The ensemble performances are calibrated to the film's anti-star, documentary register: restrained, professional, and subordinated to function. On the American side, Martin Balsam plays Admiral Husband Kimmel and Jason Robards plays General Walter Short, the two commanders who bore official blame for the unpreparedness at Pearl Harbor; Joseph Cotten, E.G. Marshall, and other established character actors fill out the command and intelligence structure. On the Japanese side, So Yamamura's Admiral Isoroku Yamamoto anchors the film with a grave, reluctant authority—Yamamoto is portrayed as a strategist who foresaw the long-term peril of awakening American industrial power. Takahiro Tamura appears as Commander Mitsuo Fuchida, who led the air attack. The performances avoid grandstanding by design, which is both the film's integrity and, for some viewers, its emotional reticence.
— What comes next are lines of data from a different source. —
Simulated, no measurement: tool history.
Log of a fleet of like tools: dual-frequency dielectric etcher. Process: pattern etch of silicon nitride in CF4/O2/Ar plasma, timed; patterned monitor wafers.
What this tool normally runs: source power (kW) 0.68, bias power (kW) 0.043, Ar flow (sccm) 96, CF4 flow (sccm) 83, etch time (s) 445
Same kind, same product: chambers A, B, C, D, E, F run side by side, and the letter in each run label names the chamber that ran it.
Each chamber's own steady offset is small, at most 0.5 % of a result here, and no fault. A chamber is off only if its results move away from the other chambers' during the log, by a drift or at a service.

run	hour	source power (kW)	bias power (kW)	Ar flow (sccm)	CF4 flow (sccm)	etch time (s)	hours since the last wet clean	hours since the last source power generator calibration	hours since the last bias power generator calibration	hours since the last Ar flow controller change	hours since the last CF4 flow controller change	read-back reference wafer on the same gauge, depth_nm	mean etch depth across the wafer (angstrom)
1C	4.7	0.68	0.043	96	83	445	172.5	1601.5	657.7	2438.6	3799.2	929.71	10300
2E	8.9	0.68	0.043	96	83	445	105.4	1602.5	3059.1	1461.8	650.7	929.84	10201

The narrative mode is procedural, polyphonic, and ironic. There is no protagonist and no invented personal drama; the "characters" are largely the historical officials, and the engine of suspense is dramatic irony—the audience knows the attack is coming, and watches as warning after warning is missed, mishandled, or arrives too late. The film's structure is essentially a converging countdown: two parallel timelines, one of preparation and one of obliviousness, moving toward a fixed point. This is history-as-mechanism, closer to a reconstruction or a docudrama than to a conventional war narrative of individual heroism. The dramatic payload lies in the accumulation of institutional failure—the misrouted radar warning, the delayed decryptions, the diplomatic note not delivered in time—rendered without a scapegoat.
Tora! Tora! Tora! belongs to the cycle of large-scale, all-star, semi-documentary World War II reconstructions that Zanuck himself had helped define with The Longest Day. These films aimed at comprehensive, multi-perspective coverage of a single historic operation, emphasizing authenticity, breadth, and spectacle over personal story. Within that cycle, Tora! Tora! Tora! is distinguished by its full bilateral commitment: where The Longest Day gave its enemy perspective in subtitled fragments, Tora! Tora! Tora! devotes half its running time and creative authority to the Japanese side. It is simultaneously a war epic, a procedural, and a disaster film—indeed, its final-act spectacle of destruction visited upon an unprepared population anticipates the structure of the 1970s disaster cycle.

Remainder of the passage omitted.